Joe Conason's Journal

In the U.K., even conservatives criticize Bush's foreign policy decisions.

Published December 1, 2003 7:09PM (EST)

An unabashed hawk's unvarnished warning
The Bush administration's apologists like to pretend that harsh assessments of its foreign policy are confined to the most ideological or anti-American media outlets. But as Andrew Neil proved in yesterday's Scotsman, such criticism is no longer confined to the most ideological or hostile media outlets (if it ever was). A former Tory Party staffer who has worked in America, Neil has ample conservative credentials -- and during the months leading to the invasion of Iraq, he established himself as one of the United Kingdom's most voluble hawks. The former Murdoch editor is rightly concerned about the progress of the war against Islamist terror, and he doesn't flinch from admitting that he is deeply disturbed by what he learned during a recent visit to Washington:

"President Bush's bold Thanksgiving trip to Baghdad gave U.S. troops a much-needed fillip and he said all the right things. But behind the scenes the war on terror is going badly wrong in its two main theatres ...

"Take Afghanistan first. You don't read or see much about it these days. The reality is grim. The Taliban is resurgent; al-Qaida is there too, but not as relevant as it was. Attacks on aid workers are soaring; many are refusing to leave the urban areas. The warlords are back in control of the countryside, where opium production is already above pre-invasion levels ...

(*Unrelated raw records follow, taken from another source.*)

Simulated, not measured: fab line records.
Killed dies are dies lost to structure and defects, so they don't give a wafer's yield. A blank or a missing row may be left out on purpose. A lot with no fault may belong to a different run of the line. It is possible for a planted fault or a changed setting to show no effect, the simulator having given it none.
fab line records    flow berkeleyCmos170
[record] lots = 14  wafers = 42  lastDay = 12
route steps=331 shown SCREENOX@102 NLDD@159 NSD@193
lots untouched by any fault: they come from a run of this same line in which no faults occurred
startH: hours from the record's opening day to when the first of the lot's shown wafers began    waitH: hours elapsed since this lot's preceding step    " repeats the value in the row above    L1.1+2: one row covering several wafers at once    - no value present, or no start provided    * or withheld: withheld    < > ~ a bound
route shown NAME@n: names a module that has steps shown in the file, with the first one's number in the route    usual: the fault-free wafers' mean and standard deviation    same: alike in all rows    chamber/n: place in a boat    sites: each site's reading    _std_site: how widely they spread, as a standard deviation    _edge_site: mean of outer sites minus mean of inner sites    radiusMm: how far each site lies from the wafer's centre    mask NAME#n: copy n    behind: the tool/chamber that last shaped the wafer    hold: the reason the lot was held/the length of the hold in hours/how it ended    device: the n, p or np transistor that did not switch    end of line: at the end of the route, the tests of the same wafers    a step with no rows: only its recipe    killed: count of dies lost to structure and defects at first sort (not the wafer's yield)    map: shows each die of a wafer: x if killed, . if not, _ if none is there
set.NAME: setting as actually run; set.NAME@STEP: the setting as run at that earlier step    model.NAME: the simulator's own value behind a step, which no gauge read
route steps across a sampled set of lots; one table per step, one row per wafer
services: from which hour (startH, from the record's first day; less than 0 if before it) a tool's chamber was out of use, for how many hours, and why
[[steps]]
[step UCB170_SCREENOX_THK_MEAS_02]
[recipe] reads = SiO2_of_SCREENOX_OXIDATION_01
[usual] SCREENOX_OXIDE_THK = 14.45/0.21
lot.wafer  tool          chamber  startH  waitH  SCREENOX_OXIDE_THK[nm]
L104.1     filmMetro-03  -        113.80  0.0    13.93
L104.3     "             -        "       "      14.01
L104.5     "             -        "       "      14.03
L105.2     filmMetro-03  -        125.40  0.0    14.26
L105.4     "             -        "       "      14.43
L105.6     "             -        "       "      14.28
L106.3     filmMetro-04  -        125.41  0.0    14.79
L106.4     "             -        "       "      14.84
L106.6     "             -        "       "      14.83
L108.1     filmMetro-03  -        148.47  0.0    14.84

"The Taliban regularly mounts attacks in the rural areas and is expected to hit urban centres with greater force. 'If they knew how weak we were,' confided one intelligence source, 'they would have done it already.' Coalition forces are confined to Vietnam-style strategic hamlets from which they emerge for operations only in great force, before returning to their enclaves. [Afghan president] Hamid Karzai's grip on power is tenuous ...

"Yet despite the deteriorating situation in Afghanistan, a huge amount of U.S. military assets have been shifted to Iraq. The Germans now make up the biggest part of the coalition forces along with various other European contingents. Washington fears they will not stay for long when casualties start to mount. 'The prognosis for Afghanistan is miserable,' was how one U.S. intelligence source concluded his briefing."

Neil's interlocutors weren't much more optimistic about Iraq, where he describes an insurgency that is gradually achieving its aims against our forces by driving out the United Nations and the Red Cross and targeting American allies. By contrast, according to Neil's sources, the U.S. occupying force is hampered by poor intelligence and insufficient force. And despite all the bravado heard from the White House, Neil senses that a bugout, for political reasons, may be imminent:

"Now it is the Americans themselves who seem to be in a rush for the exit. On Sept. 22 Condoleezza Rice, the president's national security adviser, attacked France for suggesting a speedier transfer of power to Iraqis. Yet since President Bush summoned Paul Bremer, his Iraqi governor general, to the White House, that is exactly what is happening. Bush wants a substantial withdrawal of U.S. forces before next November's elections. Former Pentagon favourite, Ahmad Chalabi, is dismayed: 'The whole thing [the speedier transfer of power] was set up so President Bush could come to the [Baghdad] airport in October [2004] for a ceremony to congratulate the new Iraqi government.'"

Finally, he warns that the administration's bungled policy is leading toward disaster: "No wonder the neo-conservatives in the Bush administration are in retreat: their policy of replacing Middle East tyrants with democracy and functioning economies is in grave danger of falling at the first hurdle, largely from lack of American willpower. The consequences of defeat and retreat, of course, are so grave that I cannot believe any U.S. president can contemplate it for long, but what exactly Bush plans to do about it is a mystery which nobody I met in Washington was able to resolve."